Unfortunately, this causes some problems with Google Maps; I get warnings in IE saying "this page contains insecure content". I don't think we can afford Google Maps Premier right now to get their secure service.
It's sort of an auction site so it's fairly important that people don't get charged for things they didn't purchase because some hacker got into their account. All payments are done through PayPal though, so I'm not saving any sort of credit card info, but I am keeping personal contact information. Fraudulent charges could be reversed fairly easily if it ever came to that.
What do you guys suggest I do? Should I take the bulk of the site off HTTPS and just secure certain pages like where ever you enter your password, and that's it? That's what our competition seems to do.
Here's the issue, and why banks are still horribly vulnerable: their landing page is HTTP, so it can be man-in-the-middled. Then they have a link to the login, and the login page is HTTPS.
So if you go directly to the login page, you can't be Man-in-the-Middled. But if you go to the homepage/landing page, since I control that, I'm going to rewrite the login page link to be HTTP. Then I'll do a SSL handshake with the login page, and send you (the user) the insecure version. So now you're (the user) doing all your sensitive transactions - and the server thinks it's HTTPS - and I'm in the middle doing shenanigans.
This is a very hard problem to solve completely because it goes all the way down to the DNS level on the server-side, and all the way down to default actions in browsers on the client-side.
As a content provider, you could try putting in javascript to check that the secure areas of your site are being accessed securely (and hope that I, as a cracker, don't remove that js before forwarding it). You can also include your happy "Please make sure this site is accessed via https" banners.
As a user, NoScript has an option to make sure sites are in HTTPS.
There's a new technology (I believe it's a marker on DNS entries maybe?) not supported by all clients/servers that lets a server opt in and say it is only accessible via HTTPS and to die a fiery death if it's being MITM-ed. I can't for the life of me recall or able to find it on google though...
I would take the bulk of the site off HTTPS with some exceptions of course:
Any checkout or account editing screens.
Any screens that would display "sensitive" information.

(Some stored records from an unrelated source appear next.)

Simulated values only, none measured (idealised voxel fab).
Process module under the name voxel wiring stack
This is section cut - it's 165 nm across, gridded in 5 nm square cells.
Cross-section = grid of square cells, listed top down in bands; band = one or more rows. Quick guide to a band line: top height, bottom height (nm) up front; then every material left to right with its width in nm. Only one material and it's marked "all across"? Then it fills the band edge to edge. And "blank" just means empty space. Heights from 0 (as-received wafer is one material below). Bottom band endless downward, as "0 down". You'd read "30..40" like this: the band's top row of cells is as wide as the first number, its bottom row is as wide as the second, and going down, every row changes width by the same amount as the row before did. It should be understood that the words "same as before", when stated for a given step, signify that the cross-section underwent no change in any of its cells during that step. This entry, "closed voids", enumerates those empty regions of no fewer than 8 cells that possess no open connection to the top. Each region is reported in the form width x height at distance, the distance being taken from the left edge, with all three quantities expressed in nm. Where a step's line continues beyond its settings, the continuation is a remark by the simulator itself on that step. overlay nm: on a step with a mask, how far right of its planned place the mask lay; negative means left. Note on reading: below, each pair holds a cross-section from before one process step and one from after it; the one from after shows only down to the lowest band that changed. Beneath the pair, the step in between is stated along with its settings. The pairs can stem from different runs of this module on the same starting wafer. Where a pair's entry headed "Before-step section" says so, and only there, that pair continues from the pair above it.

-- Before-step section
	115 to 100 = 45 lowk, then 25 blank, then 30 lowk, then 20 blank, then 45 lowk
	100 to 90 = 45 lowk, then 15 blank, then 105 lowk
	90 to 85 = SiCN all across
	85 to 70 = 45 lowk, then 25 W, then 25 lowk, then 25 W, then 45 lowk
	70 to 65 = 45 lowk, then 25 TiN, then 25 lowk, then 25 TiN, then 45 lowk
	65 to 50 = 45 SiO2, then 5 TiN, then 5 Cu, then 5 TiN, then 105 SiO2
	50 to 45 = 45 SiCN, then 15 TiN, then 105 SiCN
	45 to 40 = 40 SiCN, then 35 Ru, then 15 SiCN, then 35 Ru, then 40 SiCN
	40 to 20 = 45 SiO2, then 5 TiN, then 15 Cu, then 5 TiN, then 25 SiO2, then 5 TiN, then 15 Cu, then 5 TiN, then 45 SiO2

To deal with the session hijacking issue, I would add another layer of authentication where you prompt them for their username and password again at checkout or whenever they try to view/update account information - basicly whenever you make a transition from http to https.
Yes, I would just use SSL to secure important elements such as input fields, passwords, etc. I believe that's what most sites do, including online banking sites.